Thursday, October 21, 2010

BIRD FEEDING – SHOULD WE DO IT?




In North America, more people feed birds than ever before. The number of bird feeders is surely in the millions all across the continent. In some urban and suburban neighborhoods, it seems as if most yards have a feeder or two. However, any quick survey will show that some of them have not been recently replenished. Bird feeding has its aficionados, but not all of them are passionate about it.

So many people feed birds that a cottage industry of feeders and food types has sprung up. A trip to the nearest Wild Birds Unlimited store will make that clear. Seed feeders are among the most common, with a wide variety of seeds, especially millet and sunflower seeds. Look at the ingredients of a bag of some of the fancier seed mixes sometime to see the breadth.

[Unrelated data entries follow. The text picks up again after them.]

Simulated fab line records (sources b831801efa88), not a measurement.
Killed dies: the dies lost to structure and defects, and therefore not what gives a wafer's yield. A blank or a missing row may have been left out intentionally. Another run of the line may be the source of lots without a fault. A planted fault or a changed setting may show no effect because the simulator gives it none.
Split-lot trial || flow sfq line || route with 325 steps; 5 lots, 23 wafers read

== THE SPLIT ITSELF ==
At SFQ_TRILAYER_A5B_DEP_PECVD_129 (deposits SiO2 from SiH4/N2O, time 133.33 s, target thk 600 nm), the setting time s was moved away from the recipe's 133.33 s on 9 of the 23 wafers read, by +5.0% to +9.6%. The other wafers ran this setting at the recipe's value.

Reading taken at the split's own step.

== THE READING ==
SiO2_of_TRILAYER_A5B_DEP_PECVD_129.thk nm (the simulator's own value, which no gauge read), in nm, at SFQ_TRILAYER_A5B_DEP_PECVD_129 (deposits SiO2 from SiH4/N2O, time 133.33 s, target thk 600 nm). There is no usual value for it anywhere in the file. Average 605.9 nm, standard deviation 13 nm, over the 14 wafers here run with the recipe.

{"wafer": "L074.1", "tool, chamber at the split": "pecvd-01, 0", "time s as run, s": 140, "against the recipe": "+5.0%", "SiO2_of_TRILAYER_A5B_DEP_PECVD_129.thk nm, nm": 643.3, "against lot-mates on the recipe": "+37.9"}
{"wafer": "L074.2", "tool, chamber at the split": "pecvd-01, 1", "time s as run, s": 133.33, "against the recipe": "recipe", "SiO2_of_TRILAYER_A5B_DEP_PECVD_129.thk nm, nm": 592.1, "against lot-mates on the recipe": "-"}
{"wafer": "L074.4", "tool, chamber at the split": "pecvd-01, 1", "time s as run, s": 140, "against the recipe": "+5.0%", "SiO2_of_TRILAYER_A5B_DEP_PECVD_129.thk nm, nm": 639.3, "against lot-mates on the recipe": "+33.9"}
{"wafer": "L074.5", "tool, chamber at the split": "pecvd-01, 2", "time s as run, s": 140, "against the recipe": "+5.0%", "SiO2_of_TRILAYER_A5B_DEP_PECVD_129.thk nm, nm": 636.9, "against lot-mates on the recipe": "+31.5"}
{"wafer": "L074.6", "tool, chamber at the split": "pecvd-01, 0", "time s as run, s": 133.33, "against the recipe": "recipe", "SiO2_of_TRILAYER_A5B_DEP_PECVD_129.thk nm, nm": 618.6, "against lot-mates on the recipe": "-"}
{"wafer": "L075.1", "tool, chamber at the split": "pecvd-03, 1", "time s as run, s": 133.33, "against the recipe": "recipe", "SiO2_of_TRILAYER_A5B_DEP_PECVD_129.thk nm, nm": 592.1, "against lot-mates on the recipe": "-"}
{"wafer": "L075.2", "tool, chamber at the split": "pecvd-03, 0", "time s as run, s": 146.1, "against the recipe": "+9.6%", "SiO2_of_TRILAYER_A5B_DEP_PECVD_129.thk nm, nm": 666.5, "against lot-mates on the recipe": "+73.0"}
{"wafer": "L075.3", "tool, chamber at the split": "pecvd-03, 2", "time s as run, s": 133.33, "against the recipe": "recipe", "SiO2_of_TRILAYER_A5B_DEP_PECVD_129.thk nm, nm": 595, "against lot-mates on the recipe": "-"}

Suet is another ingredient in the cuisine served in many a yard. This fat-based item has always been especially favored by birds during the low temperatures of winter, but there are now many “no-melt” types that provide food during the heat of summer as well. You can get suet now with just about anything in it, from raisins to insect parts. Suet diversity follows the evolutionary pathway common to all of our consumer items, although it’s not clear how much difference all these additives make to the birds.

Presumably most people who feed birds are sympathetic to animals and nature, and surely the majority are environmentalists. But as such, shouldn’t we be thinking about what effects we are having on the birds and the environment? What are the pros and cons of bird feeding?

It strikes me that there are really two positive aspects of bird feeding. First, we are supporting bird populations (or at least individual birds). This is probably not very important during the summer or at any time when there is plenty of natural food available. Most birds live in places that furnish sufficient food and adjust their migratory behavior to the availability of food.

But there is always the possibility of unusually hard times, when weather phenomena make food suddenly more difficult to obtain. The most obvious example of this would be a heavy snow storm, blanketing the ground and all the potential food on and in it. Think of a finch eating weed seeds or a jay digging up cached acorns. Suddenly, these resources would be unavailable, and the presence of a dependable bird feeder could make all the difference between life and death. This could be called “bird benefit.”

The other important positive aspect of bird feeding is human benefit, to bring the birds closer to us in greater numbers. Birds that come to a feeder daily are in far greater density and variety than we would see just by randomly looking out the windows of our homes. This must be a prime motivator for many people who feed birds. Of course, our gaining a better love of and understanding for birds in this way probably benefits the birds as well.

Are there negative aspects of bird feeding? The seeds that spill from feeders are avidly eaten by rats at night; some of them are out in broad daylight! For those who don’t like rats much, this is a consideration, although they are usually out of sight and mostly out of mind. Many people also consider Eastern Gray Squirrels unwelcome pests at feeders, as indicated by the great variety of “squirrel baffles” on the market.

More seriously, bird feeding does affect the birds. Feeders attract birds near houses, and occasionally a bird will be startled from a feeder and fly into a window with fatal consequences. Of course, many birds strike windows even without feeders.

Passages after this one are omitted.